Egyptian President Sacks Two Top Soldiers. But What If They Refuse To Quit?

Tantawi and MursiOssie Makepeace writes from Cairo: The head of the Egyptian armed forces, the almost legendary Field Marshal Mohamad Tantawi, and the chief of staff General Sami Annan have been dramatically sacked.

Officially, the Field Marshal is to take early retirement – certainly earlier than the old campaigner had expected – by order of President Mohammed Mursi who has also torn up an interim order made by the military (before Mursi was sworn in as leader) that no President has the power to rule on military matters including the appointment of commanders.

This is the Muslim Brotherhood President telling the country and particularly the forces that the military does not run Egypt as they have in living memory. However, before the champions of Tahrir Square and the Arab Spring jump for joy, two major points full of dangerous consequences should be thought through.

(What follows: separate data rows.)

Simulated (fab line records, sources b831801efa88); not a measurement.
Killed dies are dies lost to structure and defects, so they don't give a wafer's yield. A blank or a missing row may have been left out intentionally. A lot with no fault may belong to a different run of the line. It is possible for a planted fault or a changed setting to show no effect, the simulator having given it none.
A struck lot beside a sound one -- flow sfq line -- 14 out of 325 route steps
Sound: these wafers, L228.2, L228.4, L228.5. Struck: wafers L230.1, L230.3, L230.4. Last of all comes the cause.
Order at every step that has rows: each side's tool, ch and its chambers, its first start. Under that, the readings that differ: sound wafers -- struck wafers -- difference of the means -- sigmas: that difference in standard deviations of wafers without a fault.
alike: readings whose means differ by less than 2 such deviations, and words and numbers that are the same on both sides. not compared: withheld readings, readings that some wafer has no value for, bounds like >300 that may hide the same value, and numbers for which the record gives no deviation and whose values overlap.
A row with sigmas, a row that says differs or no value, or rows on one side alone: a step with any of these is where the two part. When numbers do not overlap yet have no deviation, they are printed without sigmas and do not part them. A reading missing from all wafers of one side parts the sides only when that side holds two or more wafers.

Firstly, because of that constitutional declaration curbing the President’s powers over the military, it may be that the army will argue that constitutionally the President does not have the powers to sack the Field Marshal.

Secondly therefore, Field Marshal Tantawi may not accept the ruling. And General Annan might follow suit.

The President is clearly advised that the majority of Egyptians support such action. This is because the demonstrations in Tahrir Square were as much against the military as the Mubarak dynasty itself. When Mubarak went, Field Marshal Tantawi was appointed by the military as interim ruler of Egypt and was enormously reluctant to hand over to the democratically elected civil power. It is therefore easy to see that behind this face-off is Mursi’s need to show that the people will rule from now on. The proper place of the military is to protect that right and not to decide what rights the people should or should not have. For example, the military body, known as The Supreme Council of the Armed Forces dissolved Parliament after the elections because it did not like the legislature’s make up which is dominated by the President’s Islamic supporters.

The military contention that it has a responsibility to establish stability before releasing power to civilians is from their point of view reinforced by the recent events in the Sinai.

The infiltration of jihadists into that border region separating the Palestinian Gaza, Egypt and Israel and the fighting that has followed supports the military case; especially as the Israeli government has insisted that it is up to the Egyptians and not the Israelis to maintain security in that area. President Mursi has accused the military of failing to do just that.

Israeli intelligence services are said to have warned the Egyptian military of increased activity on the border of Sinai and of imminent jihadist action. If that is true, then the Egyptian military failed. President Mursi has already sacked the Intelligence chief as a result.

When US Secretary of State Hillary Clinton was here in July she warned about the difficulties embedded in any political transition process. Mursi and his supporters agreed she was correct and promised that the 1979 Camp David Israel-Egypt peace accord would be honoured.

That is not the problem for the Egyptian leader. His task is two-fold and in the first instance almost impossible. His first ambition is to fulfil the expectations of the Egyptian people who wanted change – and we should remember that not all did. That is a task that will take years rather than months and so attracts further disappointment and probably street protest again.

The second task is to straighten out the military. If he is to be seen, especially by his own people, as the man in charge and not under the jackboot of the likes of the Field Marshal, then Mr Mursi must win any confrontation with the military’s Supreme Council.

That’s what today in Cairo was all about. We have to accept that Mursi may be defied. The consequence of that defiance could be utterly catastrophic for the immediate future of the people and country of Egypt.

There is a single good sign: the Field Marshal and the general have been appointed to the sinecure of presidential advisers and given Egypt’s highest honour, the Grand Collar of the Nile. Presumably this means they have accepted it is time to go.

More interestingly, could it be that backstairs negotiations have been going on between Mursi’s office and a few of the more moderate generals? Very possible for this to happen. There are those in the military who acknowledge that what happened in Sinai (not forgetting that 16 Egyptian soldiers were killed) was a very big miss.

So, a new generation of senior officers could turn out to be on the side of democracy, however alien that has always been throughout their careers.